Understanding resource-balancing behavior

When you set the resource-balancing behavior, you balance the amount of moves made during resource balancing with the amount of accuracy achieved. Accuracy is how successfully the moves were made, based on the number of moves allowed. The higher the accuracy, the more evenly resources are balanced.

You also specify the location of the Domino® Change Control database (DOMCHANGE.NSF). By default, Activity Trends automatically selects a server. However, you must specify the Domino Change manager server in the Configuration Settings document. Use the default unless you want to use a local replica or are working remotely and want to use a server that has a replica of the Domino Change Control database.

Resource balancing distributes database activity across three bins:

  • Light -- The first bin, when graphed, has the lightest amount of activity.
  • Medium -- The second bin, when graphed, has a medium amount of activity. This percentage is calculated based on the percentage in the other two bins.
  • Heavy -- The third bin, when graphed, has the heaviest amount of activity.

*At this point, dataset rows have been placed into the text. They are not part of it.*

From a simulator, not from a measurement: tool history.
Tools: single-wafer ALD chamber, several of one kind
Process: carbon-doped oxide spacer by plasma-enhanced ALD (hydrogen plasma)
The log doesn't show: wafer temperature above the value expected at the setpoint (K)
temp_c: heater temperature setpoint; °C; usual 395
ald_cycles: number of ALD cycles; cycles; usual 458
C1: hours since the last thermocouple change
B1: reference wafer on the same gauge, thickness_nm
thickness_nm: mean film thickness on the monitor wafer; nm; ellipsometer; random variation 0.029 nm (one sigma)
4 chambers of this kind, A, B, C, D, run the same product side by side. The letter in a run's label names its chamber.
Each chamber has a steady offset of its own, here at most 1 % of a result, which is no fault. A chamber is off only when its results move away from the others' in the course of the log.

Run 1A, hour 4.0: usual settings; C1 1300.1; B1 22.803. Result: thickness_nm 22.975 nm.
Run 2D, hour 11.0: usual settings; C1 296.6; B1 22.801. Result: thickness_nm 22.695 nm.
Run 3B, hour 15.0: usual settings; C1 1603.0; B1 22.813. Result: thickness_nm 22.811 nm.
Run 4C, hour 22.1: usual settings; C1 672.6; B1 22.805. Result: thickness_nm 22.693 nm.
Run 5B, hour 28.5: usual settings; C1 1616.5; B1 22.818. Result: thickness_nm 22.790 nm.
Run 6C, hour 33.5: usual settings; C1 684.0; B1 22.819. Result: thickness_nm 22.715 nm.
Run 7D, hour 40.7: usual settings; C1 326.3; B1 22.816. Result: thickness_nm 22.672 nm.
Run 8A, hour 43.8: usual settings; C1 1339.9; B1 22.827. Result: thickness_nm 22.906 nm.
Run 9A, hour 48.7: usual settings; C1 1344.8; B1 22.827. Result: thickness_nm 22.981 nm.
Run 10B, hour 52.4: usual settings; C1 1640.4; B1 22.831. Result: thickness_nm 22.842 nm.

Resource balancing attempts to balance the bins among the servers as well as the total for the servers. This is important because heavily utilized databases (databases with a high number of transactions) also have the greatest variance. That is, their usage is more likely to vary from the mean more frequently. This means that when there is a spike in activity, the spike will be a big spike, and the dip will be a big dip. Dividing the databases into bins separates the few databases that account for a large amount of activity, from the large amount of databases that account for little activity. For example, out of 100 databases on a server, 10 databases may account for 30% of activity, while 65 databases account for another 30%. The remaining 40% of activity is accounted for by the medium usage 25 databases.

Balancing according to the bins, ensures that the spread of heavily used and lightly used databases are evenly distributed across the servers. This results in more predictable usage patterns, increased availability, and more efficient use of resources.

Deciding the exact percentages for each of the bins depends on how your organization uses its databases and the type of server being balanced (mail server versus application server). For mail servers in most organizations you may want to increase the size of the light bin and decrease the size of your heavy bin, while for application servers the mix may be different.

You can view profile charts on bin activity and weigh percentages to improve load balancing.

You also specify how Activity Trends analyzes the server resource capacities. By default, server capacities are determined relative to other servers in the list. For example a server that has a capacity of x1 transactions has half the transactional capability (CPU) of a server at x2. You could, however, balance resources based on actual values (such as the number of transactions per day, or the total amount of disk space available). Using the previous example, you would specify the servers as having a capacity of 10,000 and 20,000 transactions. However, if you choose to balance resources based on actual values, you have to know that the servers involved can actually handle the capacities specified.

Another way in which you indicate server resource capabilities, is to specify how the server volume is determined. You can either use server volume and file system information when resource balancing, or ignore volume information and treat all space as flat. The default is to use the volume information, which uses the different physical volumes and their sizes that comprise the space available to Domino, rather than just the total amount of space on the server. Volume balancing is recommended. This may produce plans in which a database moves to a different server and has a different destination path because of space requirements on a particular volume on the destination server.